# Going Rate On Gen 2 Glocks



## Splittine (Nov 24, 2007)

Got a 19 with 5-15rd mags. What is going price for Gen 2 Glocks. Please don't PM me wanting to buy it, I will not respond. I will NOT sell it on here.


----------



## ironman172 (Sep 28, 2007)

used in good shape 400.00-450....with the extra mags add 20-25 a piece....but with the way finding 9mm is.....well worthless


----------



## JD7.62 (Feb 13, 2008)

Depends on condition. Many G2s are police trade ins and AIM was selling them for SUB $400 a month or two ago.

If its in great shape and carried/shot very little you could probably trade it with some one for an exact condition G3 like my self. Some people prefer not having the finger grooves. 

Id probably pay more for a G1 G17 then I would a G3 G17 and for sure more then I would a G4!


----------



## Splittine (Nov 24, 2007)

JD7.62 said:


> Depends on condition. Many G2s are police trade ins and AIM was selling them for SUB $400 a month or two ago.
> 
> If its in great shape and carried/shot very little you could probably trade it with some one for an exact condition G3 like my self. Some people prefer not having the finger grooves.
> 
> Id probably pay more for a G1 G17 then I would a G3 G17 and for sure more then I would a G4!


It was bought new. Been carried shows some wear. Low round count.


----------



## mike6043 (May 24, 2012)

JD7.62 said:


> Depends on condition. Many G2s are police trade ins and AIM was selling them for SUB $400 a month or two ago.
> 
> If its in great shape and carried/shot very little you could probably trade it with some one for an exact condition G3 like my self. Some people prefer not having the finger grooves.
> 
> Id probably pay more for a G1 G17 then I would a G3 G17 and for sure more then I would a G4!

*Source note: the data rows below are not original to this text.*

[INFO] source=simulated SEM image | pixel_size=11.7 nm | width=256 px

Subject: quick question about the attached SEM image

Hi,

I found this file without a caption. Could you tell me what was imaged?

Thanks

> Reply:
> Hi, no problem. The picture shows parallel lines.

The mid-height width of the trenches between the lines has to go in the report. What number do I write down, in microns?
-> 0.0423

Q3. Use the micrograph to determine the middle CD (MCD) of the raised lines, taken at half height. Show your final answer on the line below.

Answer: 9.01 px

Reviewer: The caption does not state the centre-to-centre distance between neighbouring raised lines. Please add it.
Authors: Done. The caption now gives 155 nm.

My fingers don't fit the grooves very well. I prefer the pre gen3 grip for that reason.


----------



## RockB (Oct 11, 2007)

http://www.gunbroker.com/All/BI.aspx?Keywords=glock+19&Sort=5


----------



## Splittine (Nov 24, 2007)

Gunbroker is about worthless right now.


----------



## RockB (Oct 11, 2007)

Splittine said:


> Gunbroker is about worthless right now.


I guess it depends on what you consider worthless. If an items has bids I say that it shows what the going market price is. Like it or not that is what things are selling for. 

Something is worth what a buyer and seller agree it is worth.


----------



## Splittine (Nov 24, 2007)

Somewhat.


----------